Barnett Wright, senior reporter who covers Jefferson County for The Birmingham News.
As Mississippi and Alabama hold their Republican primaries, we go to Jefferson County, Alabama, where the financial situation is so grim that it cannot hire enough staff to run today’s election. Critics say Jefferson County, home to Birmingham, represents some of the worst consequences of the pro-corporate agenda backed by leading Republican candidates. Late last year, it filed the largest municipal bankruptcy in U.S. history after failing to refinance nearly $4 billion in debt. Jefferson County was deep in the red after reaching a complicated scheme with Wall Street investors to finance the cost of rebuilding a broken sewer system. The county reached an agreement with the Wall Street giant JPMorgan to refinance through interest rate swaps, but later sued the firm after its debt ballooned on what was initially a $250 million project. Earlier this month, a bankruptcy judge ruled Jefferson County’s bankruptcy filing can proceed, rejecting the pleas of creditors including JPMorgan Chase Bank and Bank of America. For more, we’re joined from Birmingham by Barnett Wright, a senior reporter who covers Jefferson County for The Birmingham News. [includes rush transcript]
This is a rush transcript. Copy may not be in its final form.
AMY GOODMAN: We go now to Birmingham. The Republican primary heads to the South today with votes in Alabama and Mississippi. We’re turning to a county in Alabama where the financial situation has grown so grim they can’t even hire enough staff to run today’s primary.
Critics say Jefferson County, home to Birmingham, Alabama’s largest city, represents some of the worst consequences of the pro-corporate agenda backed by leading Republican candidates. Late last year, it filed the biggest municipal bankruptcy in U.S. history after failing to refinance nearly $4 billion in debt. Jefferson County was deep in the red after reaching a complicated scheme with Wall Street investors to finance the cost of rebuilding a broken sewer system. The county reached an agreement with the Wall Street giant JPMorgan to refinance through interest rate swaps, but later sued the firm after its debt ballooned on what was initially a $250 million project. Earlier this month, a bankruptcy judge ruled Jefferson County’s bankruptcy filing can proceed, rejecting the pleas of creditors, including JPMorgan Chase Bank, Bank of America.

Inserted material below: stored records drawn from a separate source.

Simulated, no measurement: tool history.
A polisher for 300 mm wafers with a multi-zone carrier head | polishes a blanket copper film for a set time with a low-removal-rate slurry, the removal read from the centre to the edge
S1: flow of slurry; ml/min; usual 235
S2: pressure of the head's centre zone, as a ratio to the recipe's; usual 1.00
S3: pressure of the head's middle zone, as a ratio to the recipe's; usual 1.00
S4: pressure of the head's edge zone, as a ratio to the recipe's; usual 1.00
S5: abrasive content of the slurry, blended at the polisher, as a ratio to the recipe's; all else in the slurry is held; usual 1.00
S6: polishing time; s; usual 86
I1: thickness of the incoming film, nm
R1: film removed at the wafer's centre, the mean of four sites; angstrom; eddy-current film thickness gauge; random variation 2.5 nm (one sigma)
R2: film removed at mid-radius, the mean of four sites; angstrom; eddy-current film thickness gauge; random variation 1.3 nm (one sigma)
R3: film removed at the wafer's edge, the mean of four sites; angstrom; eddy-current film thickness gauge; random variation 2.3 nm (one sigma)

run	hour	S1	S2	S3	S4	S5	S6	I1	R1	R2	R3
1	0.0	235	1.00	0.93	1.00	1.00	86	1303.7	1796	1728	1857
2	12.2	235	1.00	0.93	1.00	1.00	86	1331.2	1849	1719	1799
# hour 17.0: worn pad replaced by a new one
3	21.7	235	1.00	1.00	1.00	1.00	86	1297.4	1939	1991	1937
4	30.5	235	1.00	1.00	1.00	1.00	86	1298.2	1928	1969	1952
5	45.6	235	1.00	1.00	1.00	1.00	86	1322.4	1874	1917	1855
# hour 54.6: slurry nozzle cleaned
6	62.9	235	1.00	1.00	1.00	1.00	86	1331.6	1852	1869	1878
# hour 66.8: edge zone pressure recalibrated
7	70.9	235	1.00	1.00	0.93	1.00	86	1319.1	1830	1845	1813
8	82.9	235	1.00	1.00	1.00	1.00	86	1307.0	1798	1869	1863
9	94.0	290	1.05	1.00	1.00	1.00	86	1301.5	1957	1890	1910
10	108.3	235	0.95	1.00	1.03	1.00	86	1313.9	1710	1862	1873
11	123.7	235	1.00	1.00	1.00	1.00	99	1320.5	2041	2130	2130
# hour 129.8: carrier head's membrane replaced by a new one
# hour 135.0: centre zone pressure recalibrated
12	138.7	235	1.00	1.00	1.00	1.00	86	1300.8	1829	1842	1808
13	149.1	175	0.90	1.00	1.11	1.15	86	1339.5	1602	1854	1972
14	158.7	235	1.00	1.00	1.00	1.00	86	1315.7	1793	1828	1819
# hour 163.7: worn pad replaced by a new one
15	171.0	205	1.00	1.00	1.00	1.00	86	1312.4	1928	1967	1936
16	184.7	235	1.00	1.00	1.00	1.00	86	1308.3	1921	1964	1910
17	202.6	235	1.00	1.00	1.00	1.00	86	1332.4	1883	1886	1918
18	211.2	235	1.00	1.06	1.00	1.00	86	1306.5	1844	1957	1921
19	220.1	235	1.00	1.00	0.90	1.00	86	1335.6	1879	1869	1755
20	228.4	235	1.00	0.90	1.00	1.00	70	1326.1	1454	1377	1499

For more, we’re going to Birmingham to Barnett Wright, who is a senior reporter who covers Jefferson County for The Birmingham News.
First, tell us what’s happening today on primary day. Who is running this election, with the county in bankruptcy?
BARNETT WRIGHT: Well, first of all, good morning and thanks for having me.
What’s happening is that the county is running the elections, Amy. The only problem is, they don’t have the manpower that they’ve had in previous elections. You mentioned the bankruptcy. They’ve had a financial crisis, which has led to layoffs of hundreds of workers, many of them in the General Services Department, which is responsible for the maintaining of the voting machines and also for the elections. Therefore, they’ve had to lay off those workers. They’ve had to use replacement workers from different county departments, probate court, land planning, and they are filling in for those workers who are no longer on the payroll.
AMY GOODMAN: And so, what does this actually mean? Are the elections usually run by county staff? Now it’s volunteers, or people are coming over from other places, as well as volunteers? And—
BARNETT WRIGHT: Yes. They are volunteers, but what it means is that if you worked in the probate court’s office, you would now have to go out and help man some of the polling places, some of the precincts. If you worked in the land development department, and your primary role or responsibility was to assist some of the staff there in land planning, that you’re now at the voting precincts.
You know, the problem is, what happens if a machine breaks down? The county officials will tell you that the replacement workers have been trained, you know, but that’s almost a recipe for disaster. The institutional knowledge has been laid off. Those individuals are no longer on staff. So what you have to do is you have to trust that a replacement worker will come in and be able to rectify whatever problems you have at the polling places or precincts.
AMY GOODMAN: Barnett Wright, how did Jefferson County get into this mess, and what was the role of JPMorgan Chase?
BARNETT WRIGHT: Well, there were two tracks, Amy. One was the sewer debt crisis, in which the county borrowed more money than they could pay back. One of the problems is that there was allegations of corruption on both sides, that the banks, primarily JPMorgan, had a role in giving the county money that—deals that they didn’t understand, interest rate swaps. There was also allegations of wrongdoing on the county side, in that they accepted different bribes. So they had the sewer debt crisis. The country could not pay back the money. They negotiated unsuccessfully.
On the other hand, you had the occupational tax revenue. The county had occupational tax which brought in about $66 million per year. That was ruled unconstitutional by a judge. So, those two tracks, the county—A, they couldn’t repay the money on the sewer debt crisis, and B, they lost use of the occupational tax, which depleted the general fund. So they had no money coming in for operations on the general fund side, and they had no money to repay the loans by JPMorgan and other banks.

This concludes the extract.